Thursday, May 28, 2009

Has a major cause of the financial crisis been overlooked?

Who will regulate the regulators? Or hold them accountable for their actions?

John Hempton has been describing the government's takeover of Washington Mutual, and its transfer to JP Morgan Chase at a "give away" price, as one of the major causes of the financial crisis -- comparable to the Lehman collapse -- ever since it occurred:

Washington Mutual – by far the biggest bank confiscation in US history – happened during the AIG/Lehman week. It was confiscated despite being liquid and adequately capitalised at the time ...

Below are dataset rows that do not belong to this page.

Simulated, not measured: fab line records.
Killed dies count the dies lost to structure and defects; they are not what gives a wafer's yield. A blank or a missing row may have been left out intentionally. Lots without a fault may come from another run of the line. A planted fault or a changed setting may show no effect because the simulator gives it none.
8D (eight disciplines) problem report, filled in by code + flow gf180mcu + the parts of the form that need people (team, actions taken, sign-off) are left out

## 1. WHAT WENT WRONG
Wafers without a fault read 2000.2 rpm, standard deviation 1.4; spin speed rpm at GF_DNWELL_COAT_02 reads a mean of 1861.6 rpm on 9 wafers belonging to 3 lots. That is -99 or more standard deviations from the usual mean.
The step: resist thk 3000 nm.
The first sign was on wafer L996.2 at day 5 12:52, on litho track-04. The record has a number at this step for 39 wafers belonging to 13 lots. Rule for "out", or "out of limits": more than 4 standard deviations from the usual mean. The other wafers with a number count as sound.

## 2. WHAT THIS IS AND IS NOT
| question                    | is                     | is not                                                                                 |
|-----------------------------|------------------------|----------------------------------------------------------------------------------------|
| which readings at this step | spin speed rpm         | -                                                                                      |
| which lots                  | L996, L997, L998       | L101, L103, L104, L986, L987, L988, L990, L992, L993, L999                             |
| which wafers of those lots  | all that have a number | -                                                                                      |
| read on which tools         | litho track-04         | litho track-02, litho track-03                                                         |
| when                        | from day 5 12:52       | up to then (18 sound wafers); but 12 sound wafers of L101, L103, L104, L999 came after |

Washington Mutual was given to JP Morgan who did not need to honour all of WaMu’s debts. Debt holders – who would normally have expected to recover most or all of their investment were wiped out.

After this – and until very recently – no major US bank could raise any debt without a government guarantee. After all – if the government could wipe you out why would you ever invest in low risk margin debt?

The confiscation of Washington Mutual thus forced the entire system onto the government guarantee tit. The cost to taxpayers is thus potentially enormous....

I said at the time that Sheila Bair [the head of the FDIC] was acting improperly ... and I said later that JPM was lying....
And now others are beginning to come to the opinion that Hempton was right.

whilst the time for Sheila Bair’s resignation as a matter of national priority is past, the time for her resignation for proven incompetence has just begun.